The range of styles investigated for our road trip included: Byzantine (324 - 1453), which grew into Romanesque (800 - 1200), Gothic (1100 -1450), Renaissance (1400 -1600) and Baroque (1600 -1830). These structures are a marvel of structure and form: their domes, stained-glass windows, facades and architectural expertise. The sense of geometric harmony is evident by the aesthetic principles of ideal proportion, and ratios, which results in their everlasting beauty. It appears that the integration of technology, geometry, and engineering informs their beauty and function; a perfect union of science, and of art. I believe it was Georg W. F. Hegel who stated explicitly when asked to define beauty - “The perfect harmony of form and function is Beauty.”

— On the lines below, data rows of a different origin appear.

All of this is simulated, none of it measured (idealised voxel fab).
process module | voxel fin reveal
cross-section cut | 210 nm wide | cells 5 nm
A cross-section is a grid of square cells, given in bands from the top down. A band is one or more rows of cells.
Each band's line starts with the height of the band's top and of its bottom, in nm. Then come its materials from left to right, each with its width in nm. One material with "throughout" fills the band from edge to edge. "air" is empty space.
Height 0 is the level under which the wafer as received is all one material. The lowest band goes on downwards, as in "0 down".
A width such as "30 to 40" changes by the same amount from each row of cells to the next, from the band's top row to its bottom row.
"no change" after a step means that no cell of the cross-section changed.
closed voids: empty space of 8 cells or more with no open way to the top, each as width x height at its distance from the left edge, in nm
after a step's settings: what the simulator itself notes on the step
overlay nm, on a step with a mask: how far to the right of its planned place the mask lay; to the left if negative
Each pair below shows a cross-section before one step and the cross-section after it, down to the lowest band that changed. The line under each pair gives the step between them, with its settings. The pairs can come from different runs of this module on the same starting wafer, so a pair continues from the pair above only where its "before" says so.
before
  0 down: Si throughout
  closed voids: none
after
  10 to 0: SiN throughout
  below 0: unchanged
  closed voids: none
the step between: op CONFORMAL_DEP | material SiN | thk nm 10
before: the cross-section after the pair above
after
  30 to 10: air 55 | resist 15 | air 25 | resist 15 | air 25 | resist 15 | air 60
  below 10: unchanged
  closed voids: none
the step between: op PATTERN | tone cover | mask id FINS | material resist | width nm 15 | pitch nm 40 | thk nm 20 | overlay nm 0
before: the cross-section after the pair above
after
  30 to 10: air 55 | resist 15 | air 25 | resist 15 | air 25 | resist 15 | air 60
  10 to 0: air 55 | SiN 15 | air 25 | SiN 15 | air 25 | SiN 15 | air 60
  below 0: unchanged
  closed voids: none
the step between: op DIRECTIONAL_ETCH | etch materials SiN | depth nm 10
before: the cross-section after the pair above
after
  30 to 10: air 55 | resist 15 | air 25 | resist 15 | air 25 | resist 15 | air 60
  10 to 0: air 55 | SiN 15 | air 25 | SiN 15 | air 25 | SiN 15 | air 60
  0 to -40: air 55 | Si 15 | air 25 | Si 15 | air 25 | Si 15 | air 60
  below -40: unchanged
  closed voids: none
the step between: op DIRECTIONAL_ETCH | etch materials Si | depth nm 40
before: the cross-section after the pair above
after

Other emotions promoted by these enthralling places of worship and devotion were the outburst to the senses:

The smells of the wood, stones, stucco (mold - mildew), and burning candles;

The sounds of the bells tolling like the rhythms of a waltz, and the relationship between music (the architectural acoustics), and light (visual information), that was so common in Puglia’s Baroque churches;

The touching of the intricate misericords under the folding seats, the “poppy-heads,” those intricate wood carvings at the end of the pews, the silky smoothness of the marble and brasses that have been rubbed over centuries, the chiseled stone carvings around the flutes of the capitals, and the sometimes dramatic sepulchral memorials - those reclining tomb effigies representing the past, present and future;

Light is a major interior factor as it projects images, especially through the stained glass. The sights of those exceptional devotional frescoes painted by many Renaissance artists. The overwhelming visceral punch, and sensuous influences of these beautiful and dramatic Romanesque (800 - 1200), Gothic (1100 -1450), Renaissance (1400 -1600) and Baroque (1600 -1830) structures makes one hopeful in humankind’s continual striving for knowledge, curiosity, and sensibilities.